Should Evangelicals Embrace the “Benedict Option”?

Should Evangelicals Embrace the “Benedict Option”? July 7, 2015

Rod Dreher has been blogging about the need for traditional Christians to embrace the “Benedict Option” of retreat from and engagement with post-Christian society. In a recent post, he commented that

It is retreat in the sense that it requires a) an honest and sober recognition of the condition of our post-Christian culture, and the relationship of the church to it; b) a realistic understanding of how radically Christianity opposes the mainstream post-Christian culture; c) a clear grasp of how radically Christians have to live, in community, to “push back against the world as hard as it pushes against you” (Flannery O’Connor), and d) implementing these new, and renewed, ways of living, in part to build resilience for the trials to come, and to guard against assimilation.

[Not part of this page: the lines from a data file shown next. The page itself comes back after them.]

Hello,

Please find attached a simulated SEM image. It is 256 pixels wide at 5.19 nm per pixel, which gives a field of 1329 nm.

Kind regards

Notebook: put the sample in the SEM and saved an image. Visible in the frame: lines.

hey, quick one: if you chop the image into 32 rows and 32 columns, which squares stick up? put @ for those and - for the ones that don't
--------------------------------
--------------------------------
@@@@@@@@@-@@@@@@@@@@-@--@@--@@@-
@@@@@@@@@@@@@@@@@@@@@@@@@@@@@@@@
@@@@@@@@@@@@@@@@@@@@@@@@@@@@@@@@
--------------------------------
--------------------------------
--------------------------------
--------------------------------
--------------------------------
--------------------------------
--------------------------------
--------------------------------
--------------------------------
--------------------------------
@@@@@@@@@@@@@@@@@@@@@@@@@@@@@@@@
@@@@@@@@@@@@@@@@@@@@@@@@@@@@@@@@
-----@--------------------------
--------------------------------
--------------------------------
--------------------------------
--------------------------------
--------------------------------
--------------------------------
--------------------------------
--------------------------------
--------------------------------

It is about engagement in that the church has a mission to serve the world, through evangelism and works of charity. The church can only fulfill its mission if it knows who, and what, it is. The early Benedictines lived in community, behind monastery walls, so they could pray as they were called to pray. But they also served the people outside the monastery walls. The former had everything to do with how effectively they did the latter.

Some evangelicals have balked at Dreher’s concept because they see it as surrender in the great moral and religious conflicts of the day, including the nature of marriage and religious liberty. Others have warned that radical secularists and gay activists won’t let Christians have a Benedict Option: “you will be assimilated” is the secularists’ motto.

I sympathize with these concerns. Still, I am convinced by Dreher’s analysis – and really, I don’t think there’s any other option for traditional Christians but the Benedict path. Christian homes, schools, and churches have always been counter-cultural outposts. De jure and de facto forms of Christian establishments have sometimes blurred that counter-cultural reality, usually to the detriment of Christian integrity. But we Christians are now placed in a deeply oppositional position vis a vis elite American political, business, and entertainment culture. Taking the Benedict Option, in most cases, just equates to Christian discipleship in our cultural moment. None of this precludes seeking cultural and political influence, it just admits our real social location and places little hope in politics to reform the surrounding culture.

Consider the culture of the home, the “mediating institution” over which we have the most control. Although secular elites still often mimic the nuclear family model of a married mother and father, the culture they steward mocks the normativity of that traditional unit. Increasingly, we see broken families – divorced or never-married parents, fathers absent from their children, and mothers put in hopeless situations as sole breadwinners and sole parents. Much of a child’s waking hours are given over to daycare or government schools, and when they are not there, children are plugged into endless hours of unmonitored online entertainment.

Aimé Pez (1808-1849), “Familienidylle,” 1839, Public Domain, Wikimedia Commons

How different, then, are the traditional Christian practices of family life? (None of the following are exclusively for Christians, nor do all professing Christians practice them.) Marriage between a man and a woman, marital vows before sex, viewing children as a blessing from God, and a responsibility to raise those children in the fear of the Lord. Limits on “screen time” which allow for more reading, more outside play, and more sleep. Family dinners and prayer, church attendance, reading in the Bible and other edifying, educational books.

These and countless other small counter-cultural aspects of Christian family life today may not strike us as “retreat,” but they are conscious decisions not to assimilate to the patterns of mainstream culture. We may even find it hard to maintain these standards in the context of church, where many of the parents of our kids’ friends are not choosing the counter-cultural path. Nevertheless, for “paleo” evangelicals the Benedict Option is unquestionably the route we’ll need to take in the coming days. It is the way of fidelity for Christians, as the world around us sloughs off what remains of our quasi-Christian culture.